Robust Demand Pushes Oil, Gas Prices
Summary: The decision by OPEC and allies to continue limiting production until the end of 2018 has provoked a review of the outlook for oil and, by association, Australian gas prices.....
As widely expected, OPEC and allies have extended their current crude oil output agreement to the end of 2018. Morgan Stanley considers this a positive step forward as it reduces the risk of upside surprises to production, given the inclusion of both Libya and Nigeria in the quota.
The broker forecasts very little growth from OPEC next year with production in Venezuela, Angola and Algeria also likely to decline independent of OPEC policy. The decision comes against a backdrop where the oil market is already rebalancing and inventories have been drawn down rapidly.
With globally synchronous economic growth and oil prices well below historical highs, Morgan Stanley expects demand will continue to power ahead in 2018, and forecasts another year of 1.5mb/d growth. In the absence of an uptick in investment, the broker expects global production decline to continue, modelling a further contraction of 0.1mb/d in 2018.
This leaves an opportunity for the US to fill the gap but for this to happen, US shale will need to contribute at least 1.1mb/d of global growth in 2018, almost a 20% increase. Even so, this will leave the oil market under-supplied by an amount similar to 2017.
Oil prices have risen faster than National Australia Bank analysts expected, with Brent now above US$63/bbl. This should present upside to domestic prices, compounded by forecasts for a lower Australian dollar. Meanwhile, the performance of Queensland coal seam gas has been patchy and new development is likely to be relatively high cost.
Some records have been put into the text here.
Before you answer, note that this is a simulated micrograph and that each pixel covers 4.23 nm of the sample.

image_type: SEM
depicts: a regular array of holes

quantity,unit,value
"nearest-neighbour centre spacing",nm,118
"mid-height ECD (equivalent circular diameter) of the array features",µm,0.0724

The analysts suspect that even if the Commonwealth can create a surplus in the domestic market and keep prices lower than export benchmarks until 2019, it is likely that 2020 is will mean renewed international integration and gas prices will continue to equal export prices, minus transport costs. The key factor may well be the speed with which the US gears up for LNG exports.
The analysts suggest if east Asian prices move away from oil and towards Henry Hub, then there may be downward pressure on Australian export prices.
UBS presents a base case that OECD inventories will reach five-year averages by the September quarter of 2018 after which there will be have a tapering of producer quotas. The broker retains a longer-term view of Brent at US$70/bbl, a level which is estimated to incentivise new production.
The broker increases estimates for 2018 Brent by US$5/bbl to US$60/bbl, which has material implications for company earnings in that year. Higher oil prices also flow into higher contracted LNG pricing. Companies with higher-than-optimal debt levels such as Santos ((STO)), Origin Energy ((ORG)) and to a lesser degree Oil Search ((OSH)), should be able to accelerate a reduction in debt. No acceleration in growth activities is expected.
Shaw and Partners also revises oil estimates higher, in line with current moves in the market, and considers the recent easing of gas prices a temporary reprieve. Corporate activity is on the ascendancy which means industry appetite for gas is heightened. Oil markets, if OPEC adheres to its cuts, are expected to continue rebalancing through 2018 and gather momentum in 2019.
The broker also notes recent drawdowns in the US and OECD are counter-seasonal and, if sustained, would be quite bullish for oil prices in 2018. The broker revises earnings and valuations for oil stocks across the board and prefers the lower cost, lower-geared stocks which offer the least risk through the cycle.
Supply, rather than demand, is considered the key driver of the rebalancing story. Traders are keenly watching US supply and data shows the US rig count plateauing. US production is now at a record high and benefiting from the diversion of capital to short-cycle onshore US production.
Yet, despite rising domestic supply, US inventories are falling at greater than historical rates, which can only be explained by exports. This suggests that US volumes are displacing supply from other regions where depletion rates are rising.
The question Shaw and Partners asks is: when will debt and equity providers exhaust the funds for this negative investment in US production? A lot of onshore companies remain in negative cash flow and can only continue growing if there is capital to feed on.